The U.S. stock market gained 2.05% on Friday, the biggest one-day gain for the S&P 500 index since early September. Of course, this comes after the same index was down 1.1% (Wednesday) and 1.4% (Thursday).
What’s going on?
Of course, no person alive knows exactly what drives the psychology of millions of investors, despite the confident analyses you read in the papers and see on cable financial news channels. Yes, on Wednesday and Thursday, some investors may have been disappointed that the European Central Bank provided only the stimulus to the European economies that it had promised—when everybody seemed to be expecting more. Analysts said that the rally on Friday was due to the encouraging jobs report issued by the Labor Department, which told us that 211,000 net jobs had been created in November, rather than the 200,000 that had been forecast.
But does any of this make sense? Stimulating the European economy means more potential buyers for American goods and potentially more euros to buy them with. Shouldn’t that cause American stocks to be MORE valuable than they were before? The jobs data, meanwhile, means there will be more competition for workers, which often leads to higher wages and correspondingly diminished corporate profits. Above and beyond that, the reassuring employment picture means that the Federal Reserve Board is now nearly certain to allow short-term interest rates to rise on December 16. Shouldn’t that cause stocks to be less valuable?
The truth is that none of these events causes stocks to change their real intrinsic value in the least, and you should be skeptical every time you hear journalists draw links between headlines and stock movements. The magnitude of the shifts should be a clue; how can a company—let alone a basket of 500 companies—be worth 2% more one day than it was yesterday? Did they all win the lottery? Did they all get caught making significant accounting errors that understated their earnings? How much more likely is it that investors have to make guesses—sometimes wild ones—as to the value of companies, getting it more or less right over time, but constantly over- and under-shooting in their daily guesses? If you follow this line of reasoning, it is helpful to note that the value of U.S. stocks, despite all this back and forth action, was essentially unmoved for the week, and pretty much unmoved for the year.

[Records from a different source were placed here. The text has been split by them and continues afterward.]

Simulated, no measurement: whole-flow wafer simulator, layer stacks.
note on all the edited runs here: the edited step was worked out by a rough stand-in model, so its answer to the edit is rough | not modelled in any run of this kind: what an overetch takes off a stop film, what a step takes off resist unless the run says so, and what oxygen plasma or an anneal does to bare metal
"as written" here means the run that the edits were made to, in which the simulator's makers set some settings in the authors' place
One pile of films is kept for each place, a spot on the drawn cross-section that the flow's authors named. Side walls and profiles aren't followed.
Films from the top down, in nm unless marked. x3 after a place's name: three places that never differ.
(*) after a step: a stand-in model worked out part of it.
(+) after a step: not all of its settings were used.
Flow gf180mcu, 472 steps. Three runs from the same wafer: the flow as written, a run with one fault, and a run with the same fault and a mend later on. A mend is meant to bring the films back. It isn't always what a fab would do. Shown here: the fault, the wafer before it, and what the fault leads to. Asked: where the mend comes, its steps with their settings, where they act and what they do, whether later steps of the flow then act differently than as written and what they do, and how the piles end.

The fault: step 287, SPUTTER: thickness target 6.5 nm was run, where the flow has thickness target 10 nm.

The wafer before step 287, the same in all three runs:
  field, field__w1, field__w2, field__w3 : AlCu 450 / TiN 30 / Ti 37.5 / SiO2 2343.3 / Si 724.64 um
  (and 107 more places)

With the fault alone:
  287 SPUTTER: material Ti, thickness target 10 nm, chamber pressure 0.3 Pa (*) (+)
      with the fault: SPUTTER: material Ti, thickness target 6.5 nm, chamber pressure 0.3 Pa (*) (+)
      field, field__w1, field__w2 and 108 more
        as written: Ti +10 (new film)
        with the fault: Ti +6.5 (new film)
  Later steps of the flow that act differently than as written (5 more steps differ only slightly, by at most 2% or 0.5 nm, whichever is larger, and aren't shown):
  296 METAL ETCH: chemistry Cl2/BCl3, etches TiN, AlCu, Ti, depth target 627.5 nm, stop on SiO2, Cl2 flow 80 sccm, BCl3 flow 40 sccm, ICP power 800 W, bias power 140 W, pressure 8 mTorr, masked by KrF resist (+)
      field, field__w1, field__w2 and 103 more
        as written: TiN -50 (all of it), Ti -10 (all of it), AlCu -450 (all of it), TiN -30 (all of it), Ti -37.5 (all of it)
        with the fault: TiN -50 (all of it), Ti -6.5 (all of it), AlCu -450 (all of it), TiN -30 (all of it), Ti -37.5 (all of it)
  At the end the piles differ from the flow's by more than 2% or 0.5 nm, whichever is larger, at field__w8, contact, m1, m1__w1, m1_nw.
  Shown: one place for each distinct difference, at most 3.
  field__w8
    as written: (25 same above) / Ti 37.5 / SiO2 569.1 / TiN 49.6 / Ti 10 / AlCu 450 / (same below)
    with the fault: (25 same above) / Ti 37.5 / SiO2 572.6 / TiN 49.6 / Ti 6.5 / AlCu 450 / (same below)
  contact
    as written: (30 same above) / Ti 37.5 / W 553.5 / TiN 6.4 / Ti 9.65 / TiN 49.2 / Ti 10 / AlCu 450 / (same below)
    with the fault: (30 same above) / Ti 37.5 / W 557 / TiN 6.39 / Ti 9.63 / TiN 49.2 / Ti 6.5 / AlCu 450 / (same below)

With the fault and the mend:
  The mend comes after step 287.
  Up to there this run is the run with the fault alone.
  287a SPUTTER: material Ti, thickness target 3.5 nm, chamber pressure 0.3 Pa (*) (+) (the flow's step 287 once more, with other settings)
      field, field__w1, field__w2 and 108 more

The markets may go back down this week, or they might soar. This year may or may not end with a net gain. None of that matters to your portfolio, which is slowly increasing in value to the extent that the companies you own are building value in ways that have nothing to do with the headlines. If the world comes to an end, that will have an impact on the markets that we can measure with some precision. Short of that, short-term market movements, and particularly the explanations that writers and pundits attach to them, are entertainment—and not especially entertaining at that.
Our recommendation? Go watch a movie instead.